Much like with Ridley Scott’s sci-fi horror masterpiece Alien, much of which served as inspiration for the developers of Metroid, sound designer Hirokazu Tanaka (credited as “Hip” Tanaka) recognized that achieving a feeling of total abandonment and desolation meant mixing into his amelodic score a symphony of stillness, filling the void with more void and driving home the point that Samus, and thus the player, is all alone. Zebes was a departure from the upbeat environment Nintendo (and most of the industry) usually fostered, leading to a tension, as any peep was both welcome company and cause for dread. The constant anticipation of danger suspended only by the brief oases of relief upon hearing the familiar tones signifying a power up conveyed perfectly the castaway mentality and gave Metroid an overtone akin to something not unlike survival horror.

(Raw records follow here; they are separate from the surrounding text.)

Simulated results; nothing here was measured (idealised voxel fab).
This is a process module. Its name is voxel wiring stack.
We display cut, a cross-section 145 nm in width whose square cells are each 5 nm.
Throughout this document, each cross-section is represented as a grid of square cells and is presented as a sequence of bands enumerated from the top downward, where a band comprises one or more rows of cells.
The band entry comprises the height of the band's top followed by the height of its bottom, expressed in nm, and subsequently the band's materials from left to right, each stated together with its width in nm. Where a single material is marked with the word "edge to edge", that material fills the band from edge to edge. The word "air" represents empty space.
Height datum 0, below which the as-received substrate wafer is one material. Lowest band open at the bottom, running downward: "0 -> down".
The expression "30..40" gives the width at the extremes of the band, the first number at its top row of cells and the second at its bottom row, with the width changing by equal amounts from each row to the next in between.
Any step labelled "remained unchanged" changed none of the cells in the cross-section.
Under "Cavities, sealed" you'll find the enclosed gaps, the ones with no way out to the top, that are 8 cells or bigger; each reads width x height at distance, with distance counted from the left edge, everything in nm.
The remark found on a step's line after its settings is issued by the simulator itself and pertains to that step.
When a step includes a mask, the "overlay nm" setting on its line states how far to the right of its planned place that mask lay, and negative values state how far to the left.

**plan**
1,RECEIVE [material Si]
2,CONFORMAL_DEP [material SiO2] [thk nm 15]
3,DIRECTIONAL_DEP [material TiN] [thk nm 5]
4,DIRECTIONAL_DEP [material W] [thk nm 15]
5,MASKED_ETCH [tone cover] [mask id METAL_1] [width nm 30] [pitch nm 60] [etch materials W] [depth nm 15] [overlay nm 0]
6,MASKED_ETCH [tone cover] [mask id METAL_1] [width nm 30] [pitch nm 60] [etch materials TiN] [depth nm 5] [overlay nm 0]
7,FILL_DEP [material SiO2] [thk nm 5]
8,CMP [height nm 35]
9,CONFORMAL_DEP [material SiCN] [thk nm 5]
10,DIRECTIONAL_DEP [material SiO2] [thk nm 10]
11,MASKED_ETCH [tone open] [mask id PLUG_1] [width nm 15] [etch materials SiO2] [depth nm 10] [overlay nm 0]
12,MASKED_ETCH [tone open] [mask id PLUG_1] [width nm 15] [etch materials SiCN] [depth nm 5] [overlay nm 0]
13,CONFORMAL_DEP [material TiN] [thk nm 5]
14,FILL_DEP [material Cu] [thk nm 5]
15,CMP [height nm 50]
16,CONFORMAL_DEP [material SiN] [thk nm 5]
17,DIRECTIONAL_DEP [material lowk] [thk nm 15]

As an alien herself on an alien world, delving deeper into the labyrithine caverns only cut Samus off more from the known and forced players into an uneasy state where threats could arise from anywhere. Paying attention to one’s surroundings is necessary to navigating hostility from both natural and unnatural sources, and so sound cues in Metroid are vital to subsistence in a world that carries on regardless of who interrupts it. In an interview with Gamasutra, Tanaka describes how he wanted the music to give the impression that players “were encountering a living creature” that perfectly melded with the gameplay, creating something “without any distinctions between music and sound effects.” As if the space pirates and their deranged experiments weren’t enough, the whole planet seems an imposing figure, with bubbling lava, crumbling rock, and the strange chirps of its lethal denizens.
Though the excited pace of Brinstar’s theme is stirring, only in the end, after the gurgling low tones accompanying the battle with the notorious Mother Brain have been heard and Samus has escaped the destruction of the Pirate’s lair, do players finally hear the gratifying music of a hero. Safety has returned to the galaxy and to gaming in general, and all is right with the universe once again, the haunting notes of the title screen left in the distant past.
They would not easily be forgotten, however, and largely thanks to the otherworldly ambience the sound design helped create, neither would Metroid. Though many of its sequels would surpass it in quality and reputation, none would have been possible without Samus’ first step into a quieter world. The distinct atmosphere the franchise is known for continues to stand out among its peers, and thirty years later that silence still speaks volumes. I can’t wait to hear it again.